Making translators more visible is a laudable aim and one that clearly resonates in the literary world. However, when we consider news translation, the translator’s visibility is a completely different matter, and Venuti’s foreignization hypothesis ceases to hold any value. In news translation, the dominant strategy is absolute domestication, as material is shaped in order to be consumed by the target audience, so has to be tailored to suit their needs and expectations. Debates about formal and stylistic equivalence that have featured so prominently in literary translation cease to matter in a mode of translation that is primarily concerned with the transmission of information, though ideological shifts remain fundamentally important in all types of translation, as will be discussed more fully later.
Research into the strategies of news translation is still relatively underdeveloped, but already there is interest worldwide in examining the processes of exchange and transfer in the media. For in addition to the international news agencies, global TV channels now transmit news bulletins to millions of people and there is an expectation that news will be broadcast day and night, with regular updates throughout a twenty-four-hour period. The phrase ‘breaking news’ has entered everyday language and news channels use this to heighten expectations and create a sense of anticipation. Regular updates with breaking news are now essential in an age of blogs and internet chat rooms.
If we take the situation of news reporting in Iraq and Afghanistan, for example, though the journalists embedded with the troops file their stories at speed, they may still be pre-empted by bloggers who go directly online with their version of events and bypass intermediary organizations such as agencies, translators or journalistic and television bureaus. Speed in transmitting information is vitally important in a highly competitive new market.

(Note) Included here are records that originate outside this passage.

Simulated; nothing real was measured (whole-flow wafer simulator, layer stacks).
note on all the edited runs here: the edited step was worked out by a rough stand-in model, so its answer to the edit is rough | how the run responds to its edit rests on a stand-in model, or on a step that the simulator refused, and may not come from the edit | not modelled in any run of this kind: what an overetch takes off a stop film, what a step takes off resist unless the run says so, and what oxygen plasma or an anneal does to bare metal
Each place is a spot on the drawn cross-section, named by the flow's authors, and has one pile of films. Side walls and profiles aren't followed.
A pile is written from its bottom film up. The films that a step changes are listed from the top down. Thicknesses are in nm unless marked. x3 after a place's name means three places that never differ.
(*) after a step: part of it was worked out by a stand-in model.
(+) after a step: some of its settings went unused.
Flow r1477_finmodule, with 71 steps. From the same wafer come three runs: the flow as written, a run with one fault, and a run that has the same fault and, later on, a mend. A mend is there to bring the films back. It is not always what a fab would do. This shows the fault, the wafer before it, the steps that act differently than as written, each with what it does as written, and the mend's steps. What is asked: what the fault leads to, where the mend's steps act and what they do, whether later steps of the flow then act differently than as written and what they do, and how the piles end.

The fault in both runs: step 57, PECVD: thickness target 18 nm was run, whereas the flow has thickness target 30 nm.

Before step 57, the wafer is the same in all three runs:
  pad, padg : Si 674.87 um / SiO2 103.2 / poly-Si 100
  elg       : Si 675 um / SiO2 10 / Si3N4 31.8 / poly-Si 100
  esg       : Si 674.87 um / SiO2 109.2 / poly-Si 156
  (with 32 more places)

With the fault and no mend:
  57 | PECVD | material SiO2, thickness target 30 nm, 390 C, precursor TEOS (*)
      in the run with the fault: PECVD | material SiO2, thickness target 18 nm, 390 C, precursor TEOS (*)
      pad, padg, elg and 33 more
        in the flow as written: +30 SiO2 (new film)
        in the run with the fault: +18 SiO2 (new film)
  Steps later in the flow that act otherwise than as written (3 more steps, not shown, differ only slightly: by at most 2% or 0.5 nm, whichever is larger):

Christina Schäffner is an expert in translation and discourse analysis, specializing in the analysis of political discourse. She draws attention to the absence of research into the phenomenon of translation in political text analysis, pointing out that it is through translation that information is made available across linguistic borders and that frequently reactions in one country to statements made in another country ‘are actually reactions to the information as it was provided in translation’ (Schäffner, 2004: 120). Stressing the importance of understanding this, she poses a series of questions about how translators are trained, how they select material, which particular ideological constraints affect translation and what causal conditions seem to give rise to certain types of translation. In short, she highlights gaps in our knowledge about the translation of political discourse, gaps that are just as wide in our understanding of the translation of global news. Research in translation studies into issues of language and power has mainly been applied to discussions of literary texts, but clearly such issues are fundamentally important in the analysis of other discourses also, particularly in the translation of news. What research in this field is starting to show is that translation is one element in a complex set of processes whereby information is transposed from one language into another and then edited, rewritten, shaped and repackaged in a new context, to such a degree that any clear distinction between source and target ceases to be meaningful. This is in total contrast to more established research into translation practice, particularly in the field of literary translation, where discussion is always in some way focused around the idea of the binary distinction between source and target texts. Research into news translation poses questions about the very existence of a source and hence challenges established definitions of translation itself.